Niagara Gazette — In the month of September, students making their way back to their schools usually spend a bit of time acclimating themselves to their new surroundings. Whether it be new classmates, room assignments, teachers or buildings, something different is presented to everyone.
This year, a new law is rearing its head which has a massive effect on each student in New York state. The Dignity For All Students Law went into effect in July and addresses one of life's largely overlooked and criticized experiences: bullying.
"New York State’s Dignity for All Students Act — or The Dignity Act — seeks to provide the state’s public elementary and secondary school students with a safe and supportive environment free from discrimination, intimidation, taunting, harassment and bullying on school property, a school bus or at a school function," according to the state Education Department's website, www.nysed.gov.
It's easy to think The Dignity Act was created in response to some of the state's recent tragedies concerning bullies, especially last year's suicide of Jamey Rodemeyer, the Williamsville student who took his own life after years of constant harassment. Or Tyler Clementi, the 18-year-old Rutgers University student who jumped from the George Washington Bridge in 2010 after his roommate and another student captured video of him kissing another man.

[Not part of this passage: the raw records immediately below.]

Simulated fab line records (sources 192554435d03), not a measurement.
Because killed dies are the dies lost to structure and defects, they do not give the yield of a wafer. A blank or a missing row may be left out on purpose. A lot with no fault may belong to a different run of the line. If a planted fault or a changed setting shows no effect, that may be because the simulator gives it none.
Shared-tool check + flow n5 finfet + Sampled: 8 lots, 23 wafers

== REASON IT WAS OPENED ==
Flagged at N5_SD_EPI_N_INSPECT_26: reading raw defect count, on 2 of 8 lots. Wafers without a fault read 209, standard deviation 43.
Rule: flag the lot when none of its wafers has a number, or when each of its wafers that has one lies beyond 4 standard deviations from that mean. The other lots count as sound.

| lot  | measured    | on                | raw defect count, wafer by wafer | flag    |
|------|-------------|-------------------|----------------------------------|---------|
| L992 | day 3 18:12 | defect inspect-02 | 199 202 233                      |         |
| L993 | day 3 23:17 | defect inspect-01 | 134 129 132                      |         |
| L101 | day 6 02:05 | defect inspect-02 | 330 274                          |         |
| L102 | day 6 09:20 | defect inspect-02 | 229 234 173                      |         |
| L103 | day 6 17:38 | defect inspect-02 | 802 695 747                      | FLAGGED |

But this isn't the case. State lawmakers passed the bill in September 2010 a whole year before the Rodemeyer tragedy (and though it doesn't affect a college campus setting, nine days before Clementi jumped).
The act itself does two major things. Most importantly, the act outlaws both bullying and harassment in any form — including perceived but not actually happening – according to different races, weights, national origins, ethnic groups, religions, religious practices, mental or physical abilities, sexual orientations, gender identity and sexes. It also requires each student, faculty member or administrator to report each instance.